Given all the controversy about art and satire in South Africa over recent weeks I offer this as a small contribution to better understanding the row over one painting in an exhibition of satirical works entitled, Hail the Thief II. Loyalists of President Jacob Zuma maintain that the painting, defaced by two apparent zealots, impugned the diginity of the president because it exposed genitalia. And South Africa’s Film and Publications Board has now placed an R16 restriction on viewing it or images of it (apparently in undefaced form).
Dignity is defined as being “the state or quality of being worthy of honour”. It applies to individuals, not to any office or position. Individuals have to earn respect in order to be deemed worthy of honour. If any individual, especially one holding high office in society, behaves in a manner that is contrary to the norms of decency then that individual loses respect and forfeits dignity.
Highly ranking individuals, having put themselves, by their actions, in such positions, are usually expected not only to apologise to the offended public, but also to resign from positions where they are expected to be above reproach. Failure to do so or, even worse, to repeat behaviour that is widely — even generally — regarded as offensive leaves such individuals open to public criticism; to having their follies and misdemeanours held up to ridicule. To do otherwise would be to support such behaviour as acceptable.
This is the background to The Spear, the painting (styled after a poster representing the Russian revolutionary leader, Lenin) representing a leader who remains in power although being best known — and notorious — for his sexual exploits.

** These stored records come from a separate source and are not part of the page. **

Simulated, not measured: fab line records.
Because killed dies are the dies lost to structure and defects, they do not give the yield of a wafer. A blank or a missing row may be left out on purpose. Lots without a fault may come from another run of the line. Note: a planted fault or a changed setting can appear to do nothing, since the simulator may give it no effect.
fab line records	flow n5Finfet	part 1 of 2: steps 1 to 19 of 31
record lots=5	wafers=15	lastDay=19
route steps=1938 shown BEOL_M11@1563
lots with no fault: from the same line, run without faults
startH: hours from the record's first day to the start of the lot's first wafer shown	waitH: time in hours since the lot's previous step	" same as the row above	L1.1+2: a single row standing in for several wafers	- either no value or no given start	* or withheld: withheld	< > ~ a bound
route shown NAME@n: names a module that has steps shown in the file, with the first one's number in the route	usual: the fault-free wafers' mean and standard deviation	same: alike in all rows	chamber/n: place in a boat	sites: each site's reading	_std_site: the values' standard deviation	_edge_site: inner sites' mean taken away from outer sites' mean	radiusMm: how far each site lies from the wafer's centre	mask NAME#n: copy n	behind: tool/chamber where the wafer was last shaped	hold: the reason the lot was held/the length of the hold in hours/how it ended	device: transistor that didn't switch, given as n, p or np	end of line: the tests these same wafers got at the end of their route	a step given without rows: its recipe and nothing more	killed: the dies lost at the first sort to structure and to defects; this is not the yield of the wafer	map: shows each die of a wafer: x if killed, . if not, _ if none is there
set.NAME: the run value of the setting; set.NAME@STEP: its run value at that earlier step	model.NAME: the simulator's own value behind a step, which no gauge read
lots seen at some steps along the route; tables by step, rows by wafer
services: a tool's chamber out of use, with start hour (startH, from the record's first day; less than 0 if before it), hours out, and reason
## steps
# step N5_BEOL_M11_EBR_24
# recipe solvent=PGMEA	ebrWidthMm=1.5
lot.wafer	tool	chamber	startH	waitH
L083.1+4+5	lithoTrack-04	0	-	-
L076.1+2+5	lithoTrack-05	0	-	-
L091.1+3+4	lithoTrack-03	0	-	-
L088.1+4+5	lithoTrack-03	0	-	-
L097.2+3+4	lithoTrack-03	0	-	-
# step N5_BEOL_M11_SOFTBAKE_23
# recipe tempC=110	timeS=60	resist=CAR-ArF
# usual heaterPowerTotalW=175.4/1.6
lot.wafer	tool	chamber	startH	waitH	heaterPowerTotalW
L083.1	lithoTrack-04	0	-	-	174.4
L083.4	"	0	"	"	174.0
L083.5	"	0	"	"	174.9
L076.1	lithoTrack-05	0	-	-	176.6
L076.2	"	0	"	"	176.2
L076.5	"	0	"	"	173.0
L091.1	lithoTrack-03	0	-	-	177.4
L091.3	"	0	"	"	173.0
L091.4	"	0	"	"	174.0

It is correct to assume that the painting represents Jacob Zuma. After all, he is the president of South Africa (a politically powerful man) who also happens to be notorious for having had sex with the HIV+ daughter of one friend and having fathered a child with the daughter of another (in an extended family culture, his daughters), and who has had numerous children out of wedlock while being polygamously married.
The painting is satirical and the role of satire is to hold up to ridicule behaviour that should be scorned and certainly not emulated. Having breached numerous cultural norms — across all ethnic boundaries — Jacob Zuma set himself up to have his exploits mocked.
And the members of South Africa’s Film an Publications Board, by now trying to place an age restriction on a painting have, just as surely, set themselves up for ridicule. Especially since the board has agreed that it would also consider a similar restriction on works such as Michelangelo’s famous nude stature of David.
As the South African artist, Beezy Baily, has asked: Does this mean that a 15-year-old may not see, but may touch protruding portions of art works such as the ancient and priapic carvings of areas such as West Africa?